Chefs are ditching restaurant kitchens and reclaiming their work/life balance by taking employment in schools, thanks to a number of initiatives.
Earlier this year the Prue Leith-backed ‘Chefs in Schools’ charity made national headlines for luring the UK’s best chefs to schools – with three schools in London taking on chefs from high-end eateries Dabbous and the Riding House Café.
The charity was set up by Henry Dimbleby, co-founder of the healthy fast-food chain Leon, who hit on the idea after Nicole Pisani, the chef from Ottolenghi’s Soho restaurant NOPI, started working at his children’s primary school.
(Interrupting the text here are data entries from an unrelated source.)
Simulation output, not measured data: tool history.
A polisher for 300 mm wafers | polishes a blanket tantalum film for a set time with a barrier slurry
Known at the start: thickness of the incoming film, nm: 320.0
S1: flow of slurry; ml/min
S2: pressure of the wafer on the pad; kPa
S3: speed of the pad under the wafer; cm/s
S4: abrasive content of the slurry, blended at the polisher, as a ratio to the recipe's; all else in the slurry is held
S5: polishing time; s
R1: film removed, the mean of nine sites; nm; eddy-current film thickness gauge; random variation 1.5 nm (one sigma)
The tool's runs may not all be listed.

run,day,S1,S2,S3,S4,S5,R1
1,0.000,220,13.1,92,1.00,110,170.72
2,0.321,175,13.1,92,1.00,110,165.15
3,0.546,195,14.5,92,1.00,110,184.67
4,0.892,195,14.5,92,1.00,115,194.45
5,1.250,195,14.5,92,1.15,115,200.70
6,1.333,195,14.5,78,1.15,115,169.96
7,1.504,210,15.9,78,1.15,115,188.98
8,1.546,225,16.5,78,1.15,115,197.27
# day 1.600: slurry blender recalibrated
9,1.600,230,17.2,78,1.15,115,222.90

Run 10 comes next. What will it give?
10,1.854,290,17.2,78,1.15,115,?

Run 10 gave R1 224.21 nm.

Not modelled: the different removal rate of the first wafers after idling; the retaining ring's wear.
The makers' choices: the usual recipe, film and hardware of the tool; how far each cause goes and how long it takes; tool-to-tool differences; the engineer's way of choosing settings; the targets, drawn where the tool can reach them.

Mr Dimbleby says of the initiative which aims to put 100 chefs in 100 schools by 2023:
“A job as a school cook appeals to restaurant chefs who are sick of working 100-hour weeks at unsociable hours.
He adds: “Eating in school should be a pleasurable experience: time spent sharing good food with peers and teachers.”
For more information visit www.chefsinschools.org.uk.
Case Study
Chef Mark Wilkinson is part of a pioneering new generation of school caterers who are turning their backs on top-class restaurants to cook for kids.
Three months ago Mark took the plunge from the 80-hour weeks he worked at Michelin-starred restaurants and prize-winning gastro pubs to a head up a small school kitchen in the picturesque Ribble Valley.
Reclaiming his work/life balance, dad-of-three Mark now hones his considerable skills at Oakhill School and Nursery in Whalley, where the age of diners ranges from three months to 16 years.
Mark’s own impressive resumé includes working alongside Francis Coulson at the Michelin-starred Sharrow Bay Hotel on Ullswater in the Lake District.
A Country Range customer, Mark’s first day is one he won’t forget in a hurry: “It was half-term holidays, so school was closed and the fridge was empty! However, I still had 60 nursery children to feed – lunch and tea. I thought what have I walked into?”
No school slop for Project Scot
A similar project called Chefs@School (www.chefsatschool.org/) has been running for the past five years in Scotland, with the government’s backing.
Administered by Scottish chefs, its aim is to encourage culinary and food industry professionals to work with teachers and children across Scotland and bring food education to life.
“The organisation currently provides food education to over 30,000 children,” says chef Marie-Clare James, the project’s co-ordinator.
The programme has delivered hands-on cooking experiences since September 2013 and links volunteer chefs with their local schools to showcase cooking skills and to help children understand more about their food and where it comes from.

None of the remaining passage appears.